A Conversation with Grace Lee Boggs and Immanuel Wallerstein

photo via AREA Chicago

Listen to the audio of Grace Lee Boggs and Immanuel Wallerstein’s dialogue on June 24 at the 2nd U.S. Social Forum.

Read Scott Kurashige’s introduction to this dialogue:

Thank you all for coming and welcome to Detroit.

My name is Scott Kurashige. I am an activist based among several organizations in Detroit and a professor of U.S. history and ethnic studies at the University of Michigan. I am deeply honored to moderate this historic conversation between two movement elders—two paradigmatic figures who collectively embody well over 100 years of political engagement: Grace Lee Boggs and Immanuel Wallerstein.

The daughter of Chinese immigrants, Grace Lee received her PhD in philosophy in 1940, but has spent the next 70 years of her life as a movement activist, mostly in Detroit, including four decades in partnership with James Boggs, an African American autoworker and organizer, developing theories of black power and a new American revolution. Her ideas have constantly challenged both the powers that be and her own comrades in struggle. Had she lived to be 60 or 70, we might be sitting here today talking about how Grace Lee Boggs was ahead of her time. But at the age of 95, Grace appears to more and more people to be right on time to address the crises and dilemmas of the 21st century. She remains an active member of the Boggs Center to Nurture Community Leadership, founded by friends of Grace and Jimmy in the 1990s, and Detroit City of Hope. Her writings include Living for Change: An Autobiography; Revolution and Evolution in the 20th Century (co-authored with James Boggs); and the forthcoming book (as I stressed she’s still very active) The Next American Revolution, which she has co-authored with me.

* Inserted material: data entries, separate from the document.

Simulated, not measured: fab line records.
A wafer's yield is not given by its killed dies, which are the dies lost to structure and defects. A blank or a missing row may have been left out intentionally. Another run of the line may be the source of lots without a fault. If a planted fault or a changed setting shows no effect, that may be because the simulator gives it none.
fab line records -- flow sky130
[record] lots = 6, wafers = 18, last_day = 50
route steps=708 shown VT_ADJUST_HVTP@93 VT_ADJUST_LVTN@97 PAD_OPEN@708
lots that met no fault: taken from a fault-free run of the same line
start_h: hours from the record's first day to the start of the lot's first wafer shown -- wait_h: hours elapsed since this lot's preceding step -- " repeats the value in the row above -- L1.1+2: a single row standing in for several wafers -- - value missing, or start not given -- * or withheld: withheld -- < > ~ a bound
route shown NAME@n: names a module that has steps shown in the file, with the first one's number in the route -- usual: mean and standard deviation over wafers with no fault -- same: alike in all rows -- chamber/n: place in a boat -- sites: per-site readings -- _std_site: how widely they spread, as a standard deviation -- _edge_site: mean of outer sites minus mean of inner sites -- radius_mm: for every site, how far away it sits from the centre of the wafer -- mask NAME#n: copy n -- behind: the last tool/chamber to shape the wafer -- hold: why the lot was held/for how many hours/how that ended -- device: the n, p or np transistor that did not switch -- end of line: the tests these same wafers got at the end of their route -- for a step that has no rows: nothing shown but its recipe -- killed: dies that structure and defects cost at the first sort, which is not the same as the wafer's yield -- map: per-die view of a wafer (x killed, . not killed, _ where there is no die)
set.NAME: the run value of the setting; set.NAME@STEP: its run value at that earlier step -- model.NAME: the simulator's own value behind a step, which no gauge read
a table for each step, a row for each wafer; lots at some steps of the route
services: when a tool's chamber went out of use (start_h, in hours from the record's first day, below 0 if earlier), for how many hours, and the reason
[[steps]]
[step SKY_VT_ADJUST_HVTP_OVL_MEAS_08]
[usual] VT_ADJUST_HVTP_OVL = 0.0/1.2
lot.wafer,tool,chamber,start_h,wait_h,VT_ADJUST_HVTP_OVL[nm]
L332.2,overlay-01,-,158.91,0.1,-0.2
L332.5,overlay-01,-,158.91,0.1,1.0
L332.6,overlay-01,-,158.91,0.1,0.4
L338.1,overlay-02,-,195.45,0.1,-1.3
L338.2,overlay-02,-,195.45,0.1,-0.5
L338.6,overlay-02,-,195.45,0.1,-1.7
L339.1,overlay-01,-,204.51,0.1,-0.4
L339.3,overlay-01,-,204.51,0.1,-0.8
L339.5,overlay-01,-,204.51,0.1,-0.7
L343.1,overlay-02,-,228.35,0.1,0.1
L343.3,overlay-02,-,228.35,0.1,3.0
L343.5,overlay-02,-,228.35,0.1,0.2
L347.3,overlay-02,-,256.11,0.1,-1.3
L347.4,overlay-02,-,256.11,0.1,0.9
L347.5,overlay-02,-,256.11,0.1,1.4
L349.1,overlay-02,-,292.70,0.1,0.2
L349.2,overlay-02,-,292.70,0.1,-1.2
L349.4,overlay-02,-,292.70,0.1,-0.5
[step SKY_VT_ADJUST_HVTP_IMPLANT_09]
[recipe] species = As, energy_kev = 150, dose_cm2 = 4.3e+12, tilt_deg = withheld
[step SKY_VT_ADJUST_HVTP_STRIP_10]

While I have thus worked closely with Boggs, I have also been tremendously influenced by Immanuel Wallerstein—despite never meeting him before this week. He is to be certain our younger panelist, but Wallerstein is one of the most influential thinkers and writers you will find inside or outside the academy. After holding many distinguished posts, he is currently a senior research scholar at Yale University. He is worldly renowned for his ground-breaking, multi-volume study of the Modern World System, which seeks to do nothing less than interpret the global history of capitalism. Countless scholars have modeled their entire careers on Wallerstein’s world systems analysis. (Lately, I’ve even tried deploying his analysis to discourage my 4-year-old daughter from worshipping princesses whose decadent lives are derived from exploitation and oppression.) The titles of his recent books: After Liberalism, Utopistics, Or Historical Choices of the Twenty-First Century, The End of the World as We Know It, and The Decline of American Power: The US in a Chaotic World reflect his ongoing effort to make sense of the contradictions and challenges of our time. And I should add that his biweekly commentaries delivered by email are a must read for all critical scholars and activists.

Reading our panelists’ complete lists of publications, accomplishments, and awards could take up our entire session—you can easily find these on the web. I want to focus instead on THREE CONCEPTS LINK THAT OUR SPEAKERS TOGETHER

When I first got politicized as a college student, my initial conception of the role of ideas within activism was quite simplistic. For the most part, I believed the role of ideas in our struggle was to name the enemy and rally the forces of resistance.

But we need to understand that while those in power possess a bounty of weapons and are capable of administering deadly force to protect their interests, capitalism does not and cannot survive as a system sustained only by coercion.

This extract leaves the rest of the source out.